Gov. Mills has promised to make addressing global warming a priority for her administration, rightly noting that “climate change is hammering our state.”
We agree. And one great step for Gov. Mills to take is to join with our partners in the Northeast and mid-Atlantic region and create a market-based program to limit transportation emissions.
Pollution from transportation now accounts for 52 percent – a majority – of Maine’s economy-wide emissions. Transportation is also a leading source of local air pollution that every day dirties our air and harms our health. While pollution from electricity has declined over 73 percent since 2002, pollution from transportation is on the rise.
Fortunately, new technologies such as electric vehicles have the promise to reduce transportation emissions and save money for Maine drivers. With contemporary battery electric vehicles getting over 200 miles per charge, and a growing selection of plug-in SUVs and pickup trucks coming on the market, electric vehicles can be a solution for drivers in all areas of the state.
Moreover, new analysis shows that people in rural places like Maine are the ones who stand the most to benefit from the transition to clean transportation technologies such as electric vehicles.
It’s not hard to understand: People in small towns, outer suburbs and rural areas drive more miles, they repair their vehicles more frequently, they produce more carbon emissions per capita and they spend more money on gasoline. That’s why, compared to urban drivers, people living in the suburbs of Portland and in more rural areas across Cumberland County stand to benefit much more by switching to an electric vehicle.
In Cumberland County, drivers can save over $900 a year, compared with less than $350 in annual average savings for a driver in Suffolk County, Massachusetts. Overall, the average rural driver in Maine will save $950 per year and cut carbon emissions by 4.9 metric tons a year by choosing an electric vehicle over a comparable conventional gas-powered vehicle.
This year, Maine has an opportunity to help lead the region toward clean transportation solutions. In December, nine Northeast and mid-Atlantic states agreed to design and create a market-based program over the next year that would limit transportation emissions and invest in clean transportation.
Maine was not one of the states on that agreement – but a different governor was running things last year.
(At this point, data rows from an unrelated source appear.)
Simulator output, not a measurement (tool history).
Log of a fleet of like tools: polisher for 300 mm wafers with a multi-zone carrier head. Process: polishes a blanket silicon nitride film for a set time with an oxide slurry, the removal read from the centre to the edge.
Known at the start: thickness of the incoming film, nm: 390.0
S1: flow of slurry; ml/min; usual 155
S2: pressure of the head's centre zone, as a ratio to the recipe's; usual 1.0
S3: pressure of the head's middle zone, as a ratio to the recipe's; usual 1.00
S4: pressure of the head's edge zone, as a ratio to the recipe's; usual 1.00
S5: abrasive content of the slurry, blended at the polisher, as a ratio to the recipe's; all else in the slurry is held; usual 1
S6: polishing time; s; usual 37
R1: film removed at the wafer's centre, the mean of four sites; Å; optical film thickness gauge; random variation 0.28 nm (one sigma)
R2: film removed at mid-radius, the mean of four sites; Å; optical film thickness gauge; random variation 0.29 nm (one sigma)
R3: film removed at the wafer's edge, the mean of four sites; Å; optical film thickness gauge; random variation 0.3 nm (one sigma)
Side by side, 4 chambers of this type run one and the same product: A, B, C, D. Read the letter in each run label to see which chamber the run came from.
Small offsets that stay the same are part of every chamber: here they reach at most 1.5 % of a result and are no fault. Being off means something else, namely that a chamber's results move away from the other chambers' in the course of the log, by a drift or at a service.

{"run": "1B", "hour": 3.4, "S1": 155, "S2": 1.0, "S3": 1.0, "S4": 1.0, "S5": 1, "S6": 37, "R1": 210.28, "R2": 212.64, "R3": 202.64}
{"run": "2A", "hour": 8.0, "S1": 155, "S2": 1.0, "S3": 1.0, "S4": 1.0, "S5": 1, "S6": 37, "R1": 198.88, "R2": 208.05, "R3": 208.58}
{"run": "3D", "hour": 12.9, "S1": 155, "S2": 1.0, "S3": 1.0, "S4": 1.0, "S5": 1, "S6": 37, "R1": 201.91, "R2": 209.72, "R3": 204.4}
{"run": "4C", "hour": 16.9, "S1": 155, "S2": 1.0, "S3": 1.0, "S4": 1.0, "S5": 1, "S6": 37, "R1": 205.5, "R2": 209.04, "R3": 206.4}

This proposed program will build on the successful “cap and invest” model of the Regional Greenhouse Gas Initiative. RGGI works by setting an overall limit, or cap, on pollution. Big polluters, such as power plants, are required to purchase allowances based on their emissions. By limiting the number of allowances available, RGGI creates an enforceable limit on overall emissions.
RGGI also generates funding. Here in Maine, between 2012 and 2017, Maine invested over $54 million from RGGI. Most of this money is then invested in efficiency programs through Efficiency Maine. These investments will save Mainers money – over $275 million over the life of the projects. That’s why RGGI has not only successfully reduced emissions but also has helped to grow the economy and save consumers money.
An expansion of this program model to transportation fuels could help states like Maine and Vermont develop a regional clean-transportation strategy targeting small towns, incorporated villages and rural counties. Such a strategy should look both to electrify our vehicles and to provide more alternatives to driving, through expanded public transportation, pedestrian and biking infrastructure and walkable community development.
Beyond the impact on drivers, the transition to clean transportation will benefit the rural economy. Nearly all the money that we spend on gasoline and diesel fuel ultimately leaves our towns and our region for other parts of the world. As electric vehicles replace the internal combustion engine on our roads, there will be more money in our pockets, which means more jobs and more local development. Overall, clean transportation could save Maine drivers almost $20 billion by 2050.
The election of Gov. Mills is both literally and figuratively a breath of fresh air for Maine. We hope that the Mills administration will be bold when it comes to addressing Maine’s energy and transportation challenges.